I was having a similar thought. Though not necessarily if the fabbers get godlike powers, but just if a readily reusable material is developed.

So you just feed your fabbed items back in and it can melt them down and use the material again.
People would keep a lot less junk around, because they can always make things to order. And meanwhile, far less plastic gets thrown away.

I suspect that, once we have the ability to make that junk anytime we want,we not only won’t purchase it, we also won’t bother to make it.

A lot of the stuff we’re talking about can be an impulse buy of the type “that’s kind of cool, I may not see something like that again, and it’s cheap…”.

Sort of like the phenomenon I’ve notice with myself regarding DVD sets of TV shows. Often, once I own a complete series I not only don’t bother to watch (or Tivo) scheduled broadcasts, I also don’t bother to watch the DVDs. I know it’s available whenever I want it so it’s never a priority. It may be like that with a lot of other consumer goods if we can make them ourselves.

I’d guess that home fabs will have roughly the same impact as home printers. Home printers have changed some areas (like printing home photos) but we don’t use them (normally) to print books. There will be room for mass-produced products for a long time.

Pretty much the question I asked in this thread: http://boards.straightdope.com/sdmb/showthread.php?p=12544612

Huh. Strangely unimaginative responses in that thread. The tone seems to be “Making a gun is the hardest thing eva and would require a magic machine. And it would make no difference anyway because you can get/make guns easily now…”
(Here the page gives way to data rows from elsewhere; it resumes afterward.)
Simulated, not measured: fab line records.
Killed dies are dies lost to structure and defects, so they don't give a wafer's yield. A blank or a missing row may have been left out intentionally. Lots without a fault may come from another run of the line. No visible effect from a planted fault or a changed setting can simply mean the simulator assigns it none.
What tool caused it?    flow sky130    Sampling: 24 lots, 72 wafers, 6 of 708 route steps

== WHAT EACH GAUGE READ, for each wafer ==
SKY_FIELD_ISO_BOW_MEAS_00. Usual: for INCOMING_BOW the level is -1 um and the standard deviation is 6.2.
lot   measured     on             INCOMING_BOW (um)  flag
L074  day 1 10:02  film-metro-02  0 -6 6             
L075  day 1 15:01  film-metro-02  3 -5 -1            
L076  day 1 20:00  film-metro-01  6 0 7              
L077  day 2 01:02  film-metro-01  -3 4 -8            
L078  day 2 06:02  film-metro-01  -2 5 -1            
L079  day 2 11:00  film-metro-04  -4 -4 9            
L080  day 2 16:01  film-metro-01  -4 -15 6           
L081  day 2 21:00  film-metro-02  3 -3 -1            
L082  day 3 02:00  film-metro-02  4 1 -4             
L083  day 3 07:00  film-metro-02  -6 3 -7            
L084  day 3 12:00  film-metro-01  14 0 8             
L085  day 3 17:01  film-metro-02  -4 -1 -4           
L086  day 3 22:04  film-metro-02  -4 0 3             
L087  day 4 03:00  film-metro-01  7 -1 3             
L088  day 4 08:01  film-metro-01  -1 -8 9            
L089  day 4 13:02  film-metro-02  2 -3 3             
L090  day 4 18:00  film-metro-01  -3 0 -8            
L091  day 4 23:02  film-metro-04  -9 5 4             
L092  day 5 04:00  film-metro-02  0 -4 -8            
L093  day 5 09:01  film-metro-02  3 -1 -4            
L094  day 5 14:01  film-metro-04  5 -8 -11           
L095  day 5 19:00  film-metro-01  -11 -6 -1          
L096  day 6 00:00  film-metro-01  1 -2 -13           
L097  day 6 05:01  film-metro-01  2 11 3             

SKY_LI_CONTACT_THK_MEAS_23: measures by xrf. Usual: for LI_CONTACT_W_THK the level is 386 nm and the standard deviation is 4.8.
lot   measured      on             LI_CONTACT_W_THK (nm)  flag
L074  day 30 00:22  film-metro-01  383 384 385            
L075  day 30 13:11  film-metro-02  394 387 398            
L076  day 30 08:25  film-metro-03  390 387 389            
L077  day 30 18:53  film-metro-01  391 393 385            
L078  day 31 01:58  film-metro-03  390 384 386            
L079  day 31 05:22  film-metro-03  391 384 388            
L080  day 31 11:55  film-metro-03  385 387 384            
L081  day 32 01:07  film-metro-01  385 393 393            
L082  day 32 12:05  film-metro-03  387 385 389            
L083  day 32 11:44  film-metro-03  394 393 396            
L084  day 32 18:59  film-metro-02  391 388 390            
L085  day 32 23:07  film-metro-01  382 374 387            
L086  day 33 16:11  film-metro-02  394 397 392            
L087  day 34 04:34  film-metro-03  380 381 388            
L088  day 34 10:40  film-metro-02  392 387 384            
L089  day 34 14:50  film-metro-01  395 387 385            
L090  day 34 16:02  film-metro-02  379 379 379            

For availability, it’s kinda like saying “The Internet won’t change porn. You can already buy porn in sex shops or go to adult theatres”. It was a game-changer, and being able to print weapons would be too.

And for manufacturing difficulty; sure, that’s why the T-1000 couldn’t form one. Nonetheless, while it may not be feasible to print a .50 sniper rifle any time soon, I would find it difficult to believe that you couldn’t fab something that could fire projectiles fast and accurate enough to be deadly.

Worrying about automatic weapons is silly. In a couple of decades, we will have the technology to manufacture plagues in our basement.

It would be a lot more dangerous if they came up with some Matrix like technology that would allow criminals to fire their guns accurately without training.

Building something shaped like a gun is easy. The hard part is building something shaped like a gun that won’t come apart the first time you fire it.

Of course you could fabricate something that could fire projectiles. The technology to create firearms is 500 years old, and isn’t secret.

I guess I’m curious how many people wish they could have a gun, but currently don’t. It seems to me that since we have hundreds of millions of firearms in this country, anyone who wants a gun already has one.

Maybe he was talking about some guy in the UK or mainland Europe who wanted a personal gun of his or her very own-some? :wink:

-XT

I have no doubt that there are a great many people who want a gun that don’t have them. I kinda want a pistol. I’ve looked a few times, but I can’t justify a thousand dollars for something I’d use on the range four times a year.

If I could fabricate a top of the line pistol for a hundred dollars of feedstock I’d do it. Unless it were illegal.

Also there are a lot of guns out there, but there aren’t that many Glock 18s or similar machine pistols. What it would do is make guns as available as the cost of materials and the labor to operate the machine.

It’s silly to assume that everyone who wants a gun now has one. For instance, if I wanted to begin a life of crime, I’d have no idea where to get an illegal gun. The Columbine duo had to get guns from a helpful adult. The barrier for them to acquire the weapons would have been significantly lower if this technology existed. How many similar crimes don’t happen because the teens have no idea who to approach for an illicit weapon?

Then we can use the technology to assemble more imaginative teenagers!

Predictions like this are always wrong, but I don’t think it’ll amount to much.

Look around you. What do you see? Chances are you see a lot of stuff. We already have a very viable method for creating and distributing stuff.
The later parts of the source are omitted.